Gender" refers to socially determined roles, behaviours, activities and attributes that a society considers appropriate for the stereotypes of males and females.

As Victoire Tuaillon explains in her popular scientific journal on masculinities: "Socialisation is the set of processes by which we construct ourselves, by which we are formed, modelled, shaped, manufactured, conditioned, and gendered: our gender identity is the framework in which we shape the feeling of our own identity. Gender marks the way we move, whether we allow ourselves to interrupt someone mid-conversation or not, our occupations and concerns, our styles of clothing, but also our gestures, the pitch of our voice, ...".

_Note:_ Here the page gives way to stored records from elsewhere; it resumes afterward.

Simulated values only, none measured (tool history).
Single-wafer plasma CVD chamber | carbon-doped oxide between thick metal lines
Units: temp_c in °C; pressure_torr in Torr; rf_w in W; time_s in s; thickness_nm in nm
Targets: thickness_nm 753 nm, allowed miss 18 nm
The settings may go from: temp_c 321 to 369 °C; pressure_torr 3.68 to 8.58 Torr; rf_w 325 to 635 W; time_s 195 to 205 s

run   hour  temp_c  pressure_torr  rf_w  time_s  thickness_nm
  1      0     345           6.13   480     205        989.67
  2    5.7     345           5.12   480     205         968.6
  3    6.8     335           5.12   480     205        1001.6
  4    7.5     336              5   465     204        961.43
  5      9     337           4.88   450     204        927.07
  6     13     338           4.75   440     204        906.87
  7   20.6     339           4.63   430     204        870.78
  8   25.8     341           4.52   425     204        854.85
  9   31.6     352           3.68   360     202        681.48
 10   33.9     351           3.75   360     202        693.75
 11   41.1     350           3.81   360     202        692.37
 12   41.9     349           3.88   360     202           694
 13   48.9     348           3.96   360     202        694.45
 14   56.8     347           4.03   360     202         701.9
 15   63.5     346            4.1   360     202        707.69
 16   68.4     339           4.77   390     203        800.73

From birth, we differentiate between babies according to their sex because they are assigned a gender (male or female), and this differentiation gives them access to a restricted and discriminating panel of opportunities. This phenomenon of individual differentiation is superimposed on the phenomenon of gender hierarchy. Indeed, "in almost all known societies, what is masculine is considered superior". There are many examples of this: gendered languages such as French, where the masculine form prevails, or the fact that we encourage the little girl who wants to play football (an activity considered masculine), all the while worrying about a little boy who likes to dance (an activity considered feminine). As the researcher Olivia Gazalé sums up, since ancient times and still today, "being a man is first and foremost about not being a woman"; in other words, not being effeminate.

It is impossible to escape the phenomenon of gender inequality and male domination (summarized under the term "patriarchy"). It is deeply rooted in history, an undercurrent of almost all cultures, and is structural, i.e., present and determining in all facets of our society, including the world of sport.